Haters gonna hate. And hater stabbers gonna hater stab.
If you give your opinion while cleaning a pair of reading glasses people will think you know what you’re talking about.
Cat Negotiator: Ok, so we’ll shit in a box in your house and you will clean it up
Humans: And you will be a loyal friend
Cat: hahahaha sure
“felt cute might delete later lolz”
If you were the birthday gift I bought my daughter 3 months ago, where would you be hiding?
The way I act when I have to line my wheel up at the car wash you would think I’m trying to land a 747 on a tightrope.
i do not get doomsday preppers i’m immediately giving up i am not trying to survive nuclear winter you will not catch me doing any mad max shit i’m quitting
I tried quitting this mom job but the exit interview was just my kids saying “But why?” for 4 hours straight.
Childhood prepared me for more people tearing off masks to reveal their true identity as an old man.
I went fishing today/ am having chicken for dinner tonight
mayor, handing me tissues: you do understand what a “town crier” is, yes?
Me: I’m only going to ask you to clean this mess up ONE more time.
6-year-old: That’s good. I was tired of hearing you ask.
Her: How do you do it w/ 4 kids?
Hubs: With the door locked.
Me: She means how do we manage…but yeah.
I just lost all my tabs. Only now do I understand the tragedy that was the burning of the Library of Alexandria.
I can’t do small talk I just asked the lady cutting my hair what she does for a living
Alien: This is candy corn?
Me: Yeah
A: But it doesn’t look like-
Me: I know
A: And it tastes like-
Me: I know
A: So this is kinda like grape soda
Me: There ya go
When I win the lottery I’m going to get dozens of fake IDs with various names. Then I’ll go to Starbucks and try to claim every coffee. Yes, as a matter of fact, I am Sarah and also Frank. Here’s my ID
My neighbor shouldn’t put up a fake graveyard for Halloween if she doesn’t want me getting drunk and performing Thriller every night at 2AM.

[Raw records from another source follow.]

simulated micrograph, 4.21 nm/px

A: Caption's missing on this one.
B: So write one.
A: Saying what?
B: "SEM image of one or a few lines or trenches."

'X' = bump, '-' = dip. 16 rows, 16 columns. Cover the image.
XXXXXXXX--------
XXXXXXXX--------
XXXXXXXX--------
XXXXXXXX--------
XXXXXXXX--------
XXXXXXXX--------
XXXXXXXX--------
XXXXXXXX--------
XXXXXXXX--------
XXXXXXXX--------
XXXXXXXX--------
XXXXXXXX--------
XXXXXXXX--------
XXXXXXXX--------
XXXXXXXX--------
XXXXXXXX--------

I remember the first time I saw a McDonald’s “Free refills on same visit only” sign on their soft drink fountain. Shaking my head, I thought, some people are so damn cheap, while grabbing as many napkins and ketchup packets as I could hold.
*wakes up in the belly of a whale*
me: this can’t be happening again
morgan freeman: but it was, he was in the belly of a whale again
Show your guy you love him by making him lasagna.
Write his name in the cheese.
Leave it on his porch.
His wife is home.
Write hers too.
Mood: Shredding documents but realizing I didn’t double check if they were the correct ones and now frantically searching for the Undo button on the shredder
Carjacking does not mean what I thought but somehow I’m still arrested?
Follow me on Pinterest for seasonal craft ideas and spells for summoning ancient demons.
Everyone has a flat stomach. The L is just silent for some.
Stellar hiring process HR. The new lady broke into song when being introduced to me. I give it 2 days before her first cat-related meltdown.
I can explain a lot of things in Manchester but I can’t explain this 😭
my street gang has been walking down the street snapping our fingers in unison for like 3 days, we all forgot why we were doing it
There’s nothing sexier than being with someone who knows exactly what they want, unless what they want is to smother you in your sleep.